Studies & Numbers

European Plant-Based Food Sales Grow by 22%, Reaching a Record $5.7Bn

According to a report by GFI, European plant-based food sales have increased by 22% since 2020, taking the total value of the category to a record $5.7 billion.

The research analysed sales figures from 13 countries — Austria, Belgium, Denmark, France, Germany, Italy, the Netherlands, Poland, Portugal, Romania, Spain, Sweden, and the UK. It found that while plant-based sales have increased significantly, the prices of these foods have been much less affected by inflation than conventional animal products.

Plant-based meat sales grew by 21% between 2020 and 2022, while conventional meat sales decreased by 8%. Growth was significantly slower in 2022 than in 2021, but still positive; this is supported by recent market research, which found that growth is expected for the global alt meat market. Inflation has caused a 1% rise in plant-based meat prices, while animal meat prices have risen by 11%.

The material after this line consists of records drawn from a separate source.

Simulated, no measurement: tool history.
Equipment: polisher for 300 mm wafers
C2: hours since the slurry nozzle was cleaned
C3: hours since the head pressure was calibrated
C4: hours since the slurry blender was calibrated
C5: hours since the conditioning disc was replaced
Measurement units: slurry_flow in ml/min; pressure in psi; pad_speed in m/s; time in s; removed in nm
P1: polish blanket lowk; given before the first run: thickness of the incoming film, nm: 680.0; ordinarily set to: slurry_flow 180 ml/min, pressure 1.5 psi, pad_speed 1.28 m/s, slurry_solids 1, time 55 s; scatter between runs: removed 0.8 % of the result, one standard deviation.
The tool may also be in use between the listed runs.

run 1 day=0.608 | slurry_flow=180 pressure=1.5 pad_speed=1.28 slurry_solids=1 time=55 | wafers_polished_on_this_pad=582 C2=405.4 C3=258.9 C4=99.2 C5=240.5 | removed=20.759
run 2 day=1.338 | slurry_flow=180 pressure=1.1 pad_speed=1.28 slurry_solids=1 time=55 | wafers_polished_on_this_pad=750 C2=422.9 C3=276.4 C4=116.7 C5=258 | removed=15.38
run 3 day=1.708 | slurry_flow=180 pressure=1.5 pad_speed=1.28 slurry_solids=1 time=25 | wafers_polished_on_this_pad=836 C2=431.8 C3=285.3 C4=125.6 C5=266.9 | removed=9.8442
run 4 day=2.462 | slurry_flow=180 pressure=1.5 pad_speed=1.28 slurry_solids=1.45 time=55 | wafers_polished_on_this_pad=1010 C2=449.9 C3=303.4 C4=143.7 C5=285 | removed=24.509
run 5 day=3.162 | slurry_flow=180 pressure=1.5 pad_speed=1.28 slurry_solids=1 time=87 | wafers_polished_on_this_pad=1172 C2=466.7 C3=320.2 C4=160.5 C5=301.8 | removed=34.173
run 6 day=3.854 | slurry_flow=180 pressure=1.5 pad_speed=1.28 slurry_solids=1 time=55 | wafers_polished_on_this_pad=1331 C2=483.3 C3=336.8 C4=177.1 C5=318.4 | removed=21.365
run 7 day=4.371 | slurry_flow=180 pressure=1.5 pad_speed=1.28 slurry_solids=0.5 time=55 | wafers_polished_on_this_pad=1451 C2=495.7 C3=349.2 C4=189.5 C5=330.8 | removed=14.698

Milk alternatives are the most developed plant-based category, now making up 11% of the total milk market. Unit sales increased by 20% over the studied period, while conventional milk was down 9%. Research from the US has found similar results, with alt milk sales remaining strong despite slowed growth in other plant-based categories. 

Alpro Not M*lk
©Alpro

Growing appetite for plant-based

Plant-based cheese unit sales grew by a huge 153% between 2020 and 2022, compared to a 4% decline for dairy cheese. Despite inflation, plant-based cheese prices actually decreased by 3% in 2022, compared to a 12% rise for conventional cheese.

The fastest-growing category is plant-based seafood, with sales up over 300% and prices per unit dropping by 4% last year. However, this is also the least-developed category.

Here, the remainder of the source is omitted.